Another run at first overall is not how this season was supposed to go, and when sports teams fail to meet even the most modest expectations set out for the team, people tend to lose their jobs. This is what happened when the Oilers finished last for the first time, in 2009/10, after Steve Tambellini brought in Nikolai Khabibulin as a free agent and spent to the salary cap. The men who got axed for the team's failure that season included the head coach, Pat Quinn, assistant general manager, Kevin Prendergast, and training staff.
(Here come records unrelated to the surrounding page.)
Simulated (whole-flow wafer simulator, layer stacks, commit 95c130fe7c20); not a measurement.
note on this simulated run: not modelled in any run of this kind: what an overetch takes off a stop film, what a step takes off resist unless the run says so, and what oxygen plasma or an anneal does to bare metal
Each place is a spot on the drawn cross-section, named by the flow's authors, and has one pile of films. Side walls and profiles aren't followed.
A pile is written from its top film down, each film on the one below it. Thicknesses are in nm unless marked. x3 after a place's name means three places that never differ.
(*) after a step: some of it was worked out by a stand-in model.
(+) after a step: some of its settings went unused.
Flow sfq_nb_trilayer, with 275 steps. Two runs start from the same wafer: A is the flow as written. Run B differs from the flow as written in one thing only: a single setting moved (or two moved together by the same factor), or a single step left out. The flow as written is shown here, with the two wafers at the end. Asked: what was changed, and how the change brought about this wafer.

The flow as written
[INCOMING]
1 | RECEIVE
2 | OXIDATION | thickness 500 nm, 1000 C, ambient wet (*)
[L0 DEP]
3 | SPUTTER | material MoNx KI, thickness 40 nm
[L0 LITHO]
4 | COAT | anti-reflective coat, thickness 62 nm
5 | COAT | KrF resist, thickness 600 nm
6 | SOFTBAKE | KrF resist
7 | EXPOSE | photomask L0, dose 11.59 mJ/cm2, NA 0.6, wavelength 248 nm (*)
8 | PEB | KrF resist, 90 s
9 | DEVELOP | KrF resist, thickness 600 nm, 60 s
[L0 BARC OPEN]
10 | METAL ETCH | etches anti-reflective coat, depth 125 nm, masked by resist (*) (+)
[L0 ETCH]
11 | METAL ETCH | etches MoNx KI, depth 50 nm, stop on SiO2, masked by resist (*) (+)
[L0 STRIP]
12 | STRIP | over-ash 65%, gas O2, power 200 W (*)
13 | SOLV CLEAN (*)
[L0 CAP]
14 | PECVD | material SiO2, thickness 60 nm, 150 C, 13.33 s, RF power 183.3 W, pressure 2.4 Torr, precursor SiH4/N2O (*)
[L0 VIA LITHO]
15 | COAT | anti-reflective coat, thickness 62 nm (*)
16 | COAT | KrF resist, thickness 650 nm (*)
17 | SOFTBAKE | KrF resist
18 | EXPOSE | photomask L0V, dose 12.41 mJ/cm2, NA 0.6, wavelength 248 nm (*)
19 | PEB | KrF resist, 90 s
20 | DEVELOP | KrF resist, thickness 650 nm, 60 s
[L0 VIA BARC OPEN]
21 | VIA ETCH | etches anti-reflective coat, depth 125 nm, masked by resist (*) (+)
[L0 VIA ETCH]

2010/11 was pretty much victim free, since the plan that season was always to finish at or near the very bottom of the league, but by 2011/12 the team was supposed to be turning a corner, and even though the team had stockpiled and was regularly playing teenagers, the team's fortunes did not improve. And so the man who replaced Quinn as the team's head coach, Tom Renney, was shown the door. To reassure fans that Rebuild 2.0 was on track and that the team would soon return to its former glory, Steve Tambellini was given a multi-year extension that same summer. Kevin Lowe had this to say at the time:
Three years ago we asked Steve to begin a rebuild which we all know hasn't been easy. However, Oilers fans can take some consolation in the fact that Steve and his staff have acquired some amazing talent which will most definitely be the cornerstone to future sustained success for the Edmonton Oilers.
Unfortunately for Tambellini the future success that is guaranteed by having three first overall picks on your roster didn't come soon enough and he was fired within a year of signing his extension, the victim of another disappointing season. For those keeping track at home, the lockout shortened 2013 season was the third outright failure in four years, the only successful season being when the team intentionally tried to be terrible. And 43 games into this season the song remains the same. This team isn't close to competing and Rebuild 2.0 is looks more like the rebuilds of the Panthers, Thrashers, and Blue Jackets than it does the Penguins, Blackhawks, or Kings.
So who will be the man blamed for the failure of this season? The usual suspects are available, the head coach and the general manager, but they were both hired just last summer. Dallas Eakins and Craig MacTavish both know that eventually they will be fired, that's the nature of their jobs, but either being pushed out the door this season seems very unlikely. More likely I think, is that sights would be aimed a little higher up the managerial depth chart at Kevin Lowe, President of Hockey Operations.
Lowe's history with the club is well documented. He was the team's first selection in the 1979 Entry Draft. He scored the team's first goal in the NHL. He was part of all five of the Oilers Stanley Cup winning teams and was the team captain for a period. After retiring he was an assistant coach for a season before taking over as the head coach the team for a year, and was the general manager from 2000 until 2008 he was promoted to his current position. Since being drafted in 1979 he's been a part of the Oilers franchise for all but four years. And this might well be his last season.
The fans are fed up and with increasing frequency the media isn't toeing the company line anymore. Something, or someone, is going to have to change. Like I said before that could be Eakins or MacTavish but I have my doubts and to be honest even if they wanted to go that route I suspect that wouldn't be enough to satisfy the masses. At this point it has to be the one thing that's been common to the last eight years of failure; it has to be Lowe that goes this time around. If this doesn't happen then it should be clear to everyone that the Oilers owner, Daryl Katz, is more interested in hanging out with his dynasty era buddies and real estate deals than he is with building a winning team. And if that's the case I'm going to have a very tough time even pretending to care anymore.